Before I went off to college, adults would always tell me: "Never leave your drink unattended!"
We've all heard the horror stories about girls getting drugged when they're at a party; if you haven't watched an episode of '60-Minutes' about it, you've probably heard a frightening story about a friend of a friend who was unfortunate enough to experience it firsthand.
It's not until I got to college and started going to parties myself that I recognized the scope of just how dangerous and common these incidences are. I know girls who have been taken advantage of because someone slipped something into their drink.
Even if you can't relate to a story firsthand, just hearing about their experience is frightening; they can't remember certain parts of their night—where their awareness went black—but they know something terrible happened. This inkling is so scary because you know that something bad happened to you, but you have no idea just what it is.
Drink spiking can usually lead to someone being taken advantage of sexually. So many incidences of sexual assault and rape have occurred when the victim was drugged by another person, or became unconscious due to another person pressuring or force-feeding them alcohol and other substances.
You can get drugged even if you aren't drinking alcohol; it's not like the drug is only going to work when it's mixed with alcohol—a plain, old water or soda will do just fine. So, even if you're staying sober to be the designated driver for the night, you're still at risk. The fact that a sober, responsible person trying to look after their friends may get drugged is appalling; it's as if nobody's safe.
I've even heard of people slipping drugs into ice cubes so that when the ice melts, it releases the drug into the drink. This makes it every harder for people to feel safe at parties because looking after their drink isn't enough—they have to be suspicious of where the ice is from.
And who are we supposed to trust? It's nice to believe that the people we're close to wouldn't have the heart to do something so awful to us. Yet, unfortunately, it's very possible for friends or even significant others to stoop to dark levels and violate the people they're close to. It's sad to think that the ones we usually trust can sometimes not be trusted.
We should be able to go out and not have to constantly worry about the possibility of being drugged. It's sad that we can't just enjoy going out without being wary. When you think about all the possible things that people can worry about, fearing for your safety because of someone drugging you just seems unnecessary—we shouldn't have to worry about this issue.

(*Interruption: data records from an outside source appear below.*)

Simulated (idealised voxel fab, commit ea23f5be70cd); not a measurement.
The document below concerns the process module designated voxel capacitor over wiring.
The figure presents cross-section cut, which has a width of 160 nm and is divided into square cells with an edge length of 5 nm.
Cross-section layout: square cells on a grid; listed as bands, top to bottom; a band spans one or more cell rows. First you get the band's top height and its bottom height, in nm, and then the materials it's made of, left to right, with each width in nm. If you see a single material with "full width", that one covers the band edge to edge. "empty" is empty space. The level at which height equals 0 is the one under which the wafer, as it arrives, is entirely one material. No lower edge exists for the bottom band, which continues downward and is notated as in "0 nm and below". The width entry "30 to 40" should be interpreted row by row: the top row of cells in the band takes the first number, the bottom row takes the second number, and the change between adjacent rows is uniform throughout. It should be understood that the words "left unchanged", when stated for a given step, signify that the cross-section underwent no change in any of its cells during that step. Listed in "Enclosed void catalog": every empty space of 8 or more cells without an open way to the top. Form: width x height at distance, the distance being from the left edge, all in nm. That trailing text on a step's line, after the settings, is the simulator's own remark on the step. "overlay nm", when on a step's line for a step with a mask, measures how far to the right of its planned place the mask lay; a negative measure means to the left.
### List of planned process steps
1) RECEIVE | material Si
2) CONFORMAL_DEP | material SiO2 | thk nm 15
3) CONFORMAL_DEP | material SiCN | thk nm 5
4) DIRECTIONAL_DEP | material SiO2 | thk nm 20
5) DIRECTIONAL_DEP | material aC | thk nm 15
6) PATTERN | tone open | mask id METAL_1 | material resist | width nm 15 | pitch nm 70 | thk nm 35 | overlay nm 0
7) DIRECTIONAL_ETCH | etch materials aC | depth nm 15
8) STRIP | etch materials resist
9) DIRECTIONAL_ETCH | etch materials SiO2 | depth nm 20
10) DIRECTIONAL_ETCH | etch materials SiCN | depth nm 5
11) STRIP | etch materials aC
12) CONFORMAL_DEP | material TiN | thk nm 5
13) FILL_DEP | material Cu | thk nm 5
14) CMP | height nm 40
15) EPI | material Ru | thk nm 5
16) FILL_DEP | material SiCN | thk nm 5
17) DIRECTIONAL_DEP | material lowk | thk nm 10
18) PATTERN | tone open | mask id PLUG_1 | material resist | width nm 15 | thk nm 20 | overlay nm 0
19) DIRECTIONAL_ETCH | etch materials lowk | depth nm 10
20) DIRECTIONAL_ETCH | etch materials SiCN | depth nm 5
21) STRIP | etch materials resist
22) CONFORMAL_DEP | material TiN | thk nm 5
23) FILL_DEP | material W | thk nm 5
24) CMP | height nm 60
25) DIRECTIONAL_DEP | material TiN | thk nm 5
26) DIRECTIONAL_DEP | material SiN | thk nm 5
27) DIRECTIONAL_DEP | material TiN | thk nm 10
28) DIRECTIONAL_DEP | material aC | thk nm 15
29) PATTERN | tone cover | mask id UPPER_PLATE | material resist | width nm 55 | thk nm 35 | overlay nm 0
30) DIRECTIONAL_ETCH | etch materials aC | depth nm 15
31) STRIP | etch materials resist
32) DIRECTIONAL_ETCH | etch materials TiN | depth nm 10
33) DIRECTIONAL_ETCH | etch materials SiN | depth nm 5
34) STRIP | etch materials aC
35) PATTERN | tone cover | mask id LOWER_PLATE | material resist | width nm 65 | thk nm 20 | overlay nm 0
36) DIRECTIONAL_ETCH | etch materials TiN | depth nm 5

If you suspect that you were drugged and/or taken advantage of, it's important to tell someone. Share this information with someone you can trust and who will be able to help you. If someone close to you approaches you to tell you they think they were drugged and/or taken advantage of, listen and be there for them. Those who have been through scary experiences are not alone; there are always people who are out there to help.
The National Sexual Assault Hotline is open 24/7, and can be reached at 1-800-656-4673. RAINN also offers a live chatting service from trained professionals to assist and support anyone who needs support or help.